Friday, August 01, 2008

RAID-0 and Amdahl's Law

When I see comments like this:

Ok, yeah, a 10k drive is fast. Guess what? Two 7200 drives in Raid 0 are faster. Four drives in RAID 0+1 are bigger, cheaper, faster, and... yeah. Better. You have a measly 300GB drive - I have a 1TB (2TB counting mirroring) array that's faster and with automatic mirroring for less than what you spent on one 10k drive. And your cost doesn't include the second slower drive for archiving.

...the little nerd-alarm in my head goes off, and I feel compelled to present the case against RAID-0. For those who aren't aware, RAID stands for Redundant Array of Independent or Inexpensive Drives. The basic idea is simple: by spreading data out over several drives in varying configurations, one can theoretically improve performance and/or protect against data loss. For example, by duplicating data across two separate drives, one drive can fail and there will be no loss of data. This is commonly called RAID-1.

RAID-0, on the other hand, is when data is evenly split between two drives. By doing this, you can read data from both drives simultaneously. However, this also doubles the propensity for data loss--a single drive failure means you lose big.

First of all, I should note that the ground I am about to cover has been discussed before. Anandtech evaluated RAID-o performance using two Western Digital Raptor drives by running them through numerous benchmarks, and concluded that:
If you haven't gotten the hint by now, we'll spell it out for you: there is no place, and no need for a RAID-0 array on a desktop computer. The real world performance increases are negligible at best and the reduction in reliability, thanks to a halving of the mean time between failure, makes RAID-0 far from worth it on the desktop.
StorageReview.com, long the most trusted source with respect to drive performance, has also made it quite clear how unthrilled they are with RAID-0. The administrator of the site, Eugene, states:
Given the recent return of various "should I raid?!?!??!" posts in the community, I should also take time to point out that the FarCry data presented above is relatively STR-heavy compared to the Office and even the High-End pattens that are broken down in the TB4 article.

Despite this, however, note that while (sequential transfer rates represent about 70% of all accesses in FarCry, the array spends only 15% of its time on sequential transfers. Doubling STR through a two-drive array halves this 15%.

Hence, the 10-20% improvement we see in SR's tests when going from a single drive to 2xRAID0 comes from the doubling in capacity (which, in the past, has more or less established itself as a 7-10% performance boost in our tests) + this small improvement.

In other words, sequential transfers already complete so quickly that they have in effect written themselves out of the performance equation. Doubling the performance of a factor that exerts such a small effect nets a small improvement... as one should expect.
What Eugene is getting at is drive performance can be broken down into two distinct factors: physically moving the actuator arm to the location of the data (i.e. seek time), and then actually reading the data. The former is quite slow, while the latter happens rapidly. RAID-0 has no affect on seek times, and effectively doubles read speeds--which means it doubles something that already happens quickly.

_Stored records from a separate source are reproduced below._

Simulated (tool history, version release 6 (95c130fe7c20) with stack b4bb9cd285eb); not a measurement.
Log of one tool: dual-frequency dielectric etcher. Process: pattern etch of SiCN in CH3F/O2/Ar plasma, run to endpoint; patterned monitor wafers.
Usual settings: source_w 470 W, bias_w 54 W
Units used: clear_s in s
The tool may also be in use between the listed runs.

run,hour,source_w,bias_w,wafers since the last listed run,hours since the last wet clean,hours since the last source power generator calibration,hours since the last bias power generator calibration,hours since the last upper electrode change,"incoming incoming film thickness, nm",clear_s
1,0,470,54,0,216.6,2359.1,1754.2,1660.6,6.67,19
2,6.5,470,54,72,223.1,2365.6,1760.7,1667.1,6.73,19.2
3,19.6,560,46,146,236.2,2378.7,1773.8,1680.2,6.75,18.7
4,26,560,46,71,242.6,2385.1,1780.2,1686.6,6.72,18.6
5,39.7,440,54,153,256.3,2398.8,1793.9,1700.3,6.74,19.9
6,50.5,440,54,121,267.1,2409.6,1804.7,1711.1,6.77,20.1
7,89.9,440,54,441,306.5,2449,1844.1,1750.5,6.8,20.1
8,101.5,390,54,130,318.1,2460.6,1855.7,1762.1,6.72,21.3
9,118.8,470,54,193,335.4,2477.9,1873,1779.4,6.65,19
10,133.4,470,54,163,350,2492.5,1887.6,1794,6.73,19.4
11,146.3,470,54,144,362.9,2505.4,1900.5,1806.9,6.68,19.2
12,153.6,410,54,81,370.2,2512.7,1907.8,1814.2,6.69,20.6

There is a formal name for this rule: Amdahl's Law. Consider a program consisting of two distinct routines, A and B:

The length of the line corresponds with how much time each routine takes. Notice that doubling A results in a far greater improvement than making B five times faster. Programmers frequently refer to Amdahl's Law when optimizing software--they first identify the longest running task, and then seek to optimize that task. Bad Programmers™ (yes, we exist) often spend time optimizing B, which is clearly less effective.

Now consider this graph (complements of Storage Review):

The first bar consists of the amount of time it takes a single Western Digital Raptor drive to perform a random read. The second bar consists of the amount of time it takes two Western Digital drives to perform a random read. The yellow section is the actual process of reading data, and the red section is the time it takes to seek to the location on disk. And this brings us to an important conclusion: RAID-0 really only has a big affect with respect to sequential reads, but sequential reads take so little time on modern hard drives that they are completely dwarfed by seek times. Doubling sequential read speeds means jack squat. Again, Eugene states that:
In a typical access pattern that features significant localization such as the Office DriveMark, an adept drive such as the WD740GD can achieve about 600 I/Os per second. Inversely stated, each I/O (which, again, consists of positioning + transfer) takes about 1.7 milliseconds. In a single-drive, highly-localized scenario, the Raptor average 1.7 milliseconds per I/O. Of this 1.7 ms, 0.3 ms, or 18%, is the transfer of data to or from the platter. The other 82% of the operation consists of moving the actuator to or waiting for the platter to spin to the desired location. The situation further polarizes itself as transfer rates rise. At 126 MB/sec, transfers consist of just 11% of the total service time. In effect, sequential transfer rates ranging from 50 MB/sec to 130 MB/sec and higher "write themselves out of the equation" by trivializing the time it takes to read and write data when contrasted with the time it takes to position the read/write heads to the desired location.

...

RAID helps multi-user applications far more than it does single-user scenarios. The enthusiasm of the power user community combined with the marketing apparatus of firms catering to such crowds has led to an extraordinarily erroneous belief that striping data across two or more drives yields significant performance benefits for the majority of non-server uses. This could not be farther from the truth! Non-server use, even in heavy multitasking situations, generates lower-depth, highly-localized access patterns where read-ahead and write-back strategies dominate. Theory has told those willing to listen that striping does not yield significant performance benefits. Some time ago, a controlled, empirical test backed what theory suggested. Doubts still lingered- irrationally, many believed that results would somehow be different if the array was based off of an SATA or SCSI interface. As shown above, the results are the same. Save your time, money and data- leave RAID for the servers!

...or for those of us that don't like verbosity, Eugene's article can be distilled: Amdahl's Law, Baby. There are situations where sequential read is important (e.g. video editing), but the propensity for data loss needs to be carefully considered with the potential trade offs. For the average desktop user, RAID-0 does not provide a substantial performance benefit and comes with an increased chance of data loss, and should be avoided at all costs.